Consumer prices remain stable

Associated Press

WASHINGTON — Consumer prices rose a modest 0.3 percent in June, half the size of the previous month’s advance and fresh evidence that inflation poses no immediate threat to the economy.

The over-the-month increase in the Consumer Price Index — the government’s most closely watched inflation barometer — followed a 0.6 percent spike in May, reflecting a big jump in energy and food costs, the Labor Department reported Friday.

In June, energy and food costs went up, but not by nearly as much. That helped to moderate overall consumer prices and brought a little bit of relief to Americans who have been forced to dig deeper into their pockets to fill up their gasoline tanks and buy groceries.

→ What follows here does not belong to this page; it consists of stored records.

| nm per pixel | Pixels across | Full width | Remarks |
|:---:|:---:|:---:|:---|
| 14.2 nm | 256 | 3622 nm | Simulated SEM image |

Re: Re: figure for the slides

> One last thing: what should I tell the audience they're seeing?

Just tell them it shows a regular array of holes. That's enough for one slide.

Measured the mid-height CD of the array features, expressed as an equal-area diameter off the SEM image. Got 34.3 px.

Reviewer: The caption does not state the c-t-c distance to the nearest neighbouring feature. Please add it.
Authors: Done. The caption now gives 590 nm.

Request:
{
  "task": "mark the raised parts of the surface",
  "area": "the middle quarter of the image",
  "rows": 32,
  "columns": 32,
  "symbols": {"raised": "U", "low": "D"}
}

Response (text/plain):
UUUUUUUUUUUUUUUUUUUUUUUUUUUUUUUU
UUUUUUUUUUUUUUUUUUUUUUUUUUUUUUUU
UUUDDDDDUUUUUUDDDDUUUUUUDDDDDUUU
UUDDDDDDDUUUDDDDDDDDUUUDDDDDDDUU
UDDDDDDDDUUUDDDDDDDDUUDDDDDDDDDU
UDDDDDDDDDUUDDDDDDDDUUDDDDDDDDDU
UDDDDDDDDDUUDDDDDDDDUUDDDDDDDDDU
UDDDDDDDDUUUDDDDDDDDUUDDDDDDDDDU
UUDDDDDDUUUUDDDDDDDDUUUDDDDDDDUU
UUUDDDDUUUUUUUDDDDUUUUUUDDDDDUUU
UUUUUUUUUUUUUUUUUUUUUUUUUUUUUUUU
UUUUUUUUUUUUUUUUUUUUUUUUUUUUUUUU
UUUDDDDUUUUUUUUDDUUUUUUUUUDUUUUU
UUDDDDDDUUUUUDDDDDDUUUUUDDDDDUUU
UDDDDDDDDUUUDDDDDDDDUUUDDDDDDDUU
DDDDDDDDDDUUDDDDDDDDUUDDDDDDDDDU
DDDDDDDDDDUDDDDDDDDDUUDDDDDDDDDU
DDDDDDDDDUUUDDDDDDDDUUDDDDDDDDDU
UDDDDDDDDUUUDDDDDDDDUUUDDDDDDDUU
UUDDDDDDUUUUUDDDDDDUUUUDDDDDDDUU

Excluding energy and foods costs, “core” prices nudged up by just 0.1 percent in June, down from a 0.2 percent rise in May and the smallest increase since December 2003. From an economic point of view, that deceleration suggested prices of other goods and services were relatively stable.

Economists were expecting both the overall CPI and core prices to each rise by 0.2 percent in June.

On Wall Street, stocks were mixed. The Dow Jones industrials were up 8 points, while the Nasdaq was down 8 points in morning trading.

Federal Reserve Chairman Alan Greenspan and his colleagues raised interest rates for the first time in four years on June 30. It was an effort to make sure the expanding economy doesn’t ignite an unwelcome rise in inflation. The Fed increased a key rate to 1.25 percent, from a 46-year low of 1 percent.

Fed policy-makers at that meeting said they were holding to the view that inflation currently doesn’t pose a problem and that rates can be moved up gradually.

But if inflation worsens, the Fed said it would take more aggressive action.

Economists said Friday’s CPI report boded well for a gradual increase in interest rates.

“This fits right in with the Fed’s script for measured tightening of monetary policy,” said Mark Zandi, chief economist at Economy.com. “It confirms their thinking that the pickup in inflation seen earlier this year was indeed largely temporary.”